Indeed, for some of the Chinese media this is no ordinary deal. Editorial narratives have been laced with a more emotional arc – linking the older and younger tycoon, and portraying their special bond.
“On one side of the negotiation table sits the protégé and his mentor on the other. The man sent him to prison, but also gave him a helping hand when he most needed it after he was released. Perhaps in the bottom of Liu’s heart, Sun was always the best successor for Legend. But no matter, today he has still handed over one of his sons [i.e. Legend’s property business] to him,” says Time Weekly.
Sina Finance goes as far as saying that Sun could be a dark horse candidate to take over Legend Holdings’ chairmanship from the 72 year-old Liu.
“Many developers want to buy Legend’s property unit but why has Liu preferred to deal with Sunac? Obviously Liu is preparing for the future of Legend [after his retirement],” it speculates.
Is Sunac doubling down on China’s housing market?
In addition to buying Legend’s property portfolio, Sunac continued its shopping spree last week with the announcement that it had spent another Rmb4 billion to buy a 17% stake in Jinke Property – making it the Shenzhen-listed firm’s second largest shareholder. Jinke owns the largest land bank in Chongqing (China’s most populous municipality, it is home to more than 30 million people and is one of the country’s fastest growing cities).

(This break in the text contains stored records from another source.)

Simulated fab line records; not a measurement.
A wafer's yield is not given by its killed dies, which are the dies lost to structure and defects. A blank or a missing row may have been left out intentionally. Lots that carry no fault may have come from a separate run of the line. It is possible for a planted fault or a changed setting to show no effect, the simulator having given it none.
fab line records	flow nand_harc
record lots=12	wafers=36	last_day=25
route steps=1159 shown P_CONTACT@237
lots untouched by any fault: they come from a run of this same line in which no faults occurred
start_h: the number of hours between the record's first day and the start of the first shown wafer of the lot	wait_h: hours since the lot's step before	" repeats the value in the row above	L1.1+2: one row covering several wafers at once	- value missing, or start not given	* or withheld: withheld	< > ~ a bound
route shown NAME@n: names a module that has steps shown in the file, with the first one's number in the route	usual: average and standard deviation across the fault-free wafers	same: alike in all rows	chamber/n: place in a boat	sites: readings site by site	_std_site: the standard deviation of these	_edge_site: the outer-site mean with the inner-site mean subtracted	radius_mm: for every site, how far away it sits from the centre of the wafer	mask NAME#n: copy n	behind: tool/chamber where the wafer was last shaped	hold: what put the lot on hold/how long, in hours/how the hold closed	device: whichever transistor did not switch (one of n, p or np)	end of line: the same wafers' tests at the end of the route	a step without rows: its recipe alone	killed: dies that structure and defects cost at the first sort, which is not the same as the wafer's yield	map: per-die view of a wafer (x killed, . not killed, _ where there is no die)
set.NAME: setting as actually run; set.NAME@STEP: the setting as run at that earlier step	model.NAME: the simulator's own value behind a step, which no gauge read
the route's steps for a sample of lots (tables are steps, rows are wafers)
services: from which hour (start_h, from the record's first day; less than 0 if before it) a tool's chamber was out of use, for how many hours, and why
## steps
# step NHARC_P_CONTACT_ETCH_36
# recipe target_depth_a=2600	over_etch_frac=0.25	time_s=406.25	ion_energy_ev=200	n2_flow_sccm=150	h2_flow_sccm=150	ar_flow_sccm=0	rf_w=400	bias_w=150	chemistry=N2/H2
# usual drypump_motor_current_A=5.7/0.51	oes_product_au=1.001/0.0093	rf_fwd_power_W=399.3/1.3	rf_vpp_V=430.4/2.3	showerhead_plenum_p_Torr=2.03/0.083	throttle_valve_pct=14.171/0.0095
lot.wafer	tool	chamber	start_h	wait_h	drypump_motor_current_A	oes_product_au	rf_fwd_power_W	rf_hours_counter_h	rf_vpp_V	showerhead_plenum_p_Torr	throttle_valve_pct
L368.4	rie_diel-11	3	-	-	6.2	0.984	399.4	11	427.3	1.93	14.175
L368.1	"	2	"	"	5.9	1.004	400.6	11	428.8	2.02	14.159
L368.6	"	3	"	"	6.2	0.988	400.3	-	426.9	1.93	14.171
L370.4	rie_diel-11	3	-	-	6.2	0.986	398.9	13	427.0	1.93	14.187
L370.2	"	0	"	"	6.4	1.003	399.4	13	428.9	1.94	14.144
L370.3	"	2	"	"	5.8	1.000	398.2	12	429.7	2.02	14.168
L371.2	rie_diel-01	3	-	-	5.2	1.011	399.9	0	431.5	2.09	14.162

“We believe that this strategic investment is only the beginning. What is going to follow is the two developers will work together on the project level. This will accelerate Sunac’s expansion plan,” surmises the Economic Observer.
For Sun, now older and wiser, there are ambition to turn Sunac into a leading developer to compete with the likes of Vanke and China Evergrande. But this time he seems to be prepared to grow his market share using an M&A strategy.
Already, Sunac has raised its full-year sales goal from Rmb80 billion to Rmb110 billion, having surpassed a previous target in the first eight months of the year. “The recent acquisitions suggest that Sun wants to scale-up quickly,” an industry insider told the Economic Observer.
Still, there are reasons to be bullish.
Take Hangzhou. Just last week, a new project in the capital city of Zhejiang province attracted thousands of buyers, who lined up overnight to buy apartments. In August, average new home prices in the city reached Rmb181,000 per square metre, up 22% from a year earlier. More homes were sold in the first eight months of the year than in the entirety of 2015, according to E-House China R&D Institute.
The manic activity in Hangzhou is not an isolated case. Housing markets in other second-tier cities are reported to be hitting bubble-levels. In Nanjing, the cost of an average home is up 36% compared to 12 months ago, while in Xiamen home prices have soared an even greater 44% from a year ago.
Prices in some of the cities have gone up so fast that local authorities are now imposing tighter controls to weed out speculators. On Monday, Nanjing became the fourth second-tier city to impose new purchase restrictions. From now on, non-permanent residents will not be allowed to buy new or second-hand homes if they already have property in the city. On Tuesday, Hangzhou introduced a new rule that buyers at land auctions will have to pay up within a month, a move the Financial Times says is “aimed at reining in China’s infamous ‘land kings’ – developers prepared to pay above the market rate during price booms”.
But the bad news…
The problem, however, is that while sales of newly built homes continue to climb, land prices are soaring even faster. In August, Fujian-based developer Ronshine grabbed headlines for beating 17 bidders to win a plot of land in Shanghai’s Jingan district for Rmb11 billion. At an average cost of Rmb100,000 per square metre, it is the most expensive land ever sold in China.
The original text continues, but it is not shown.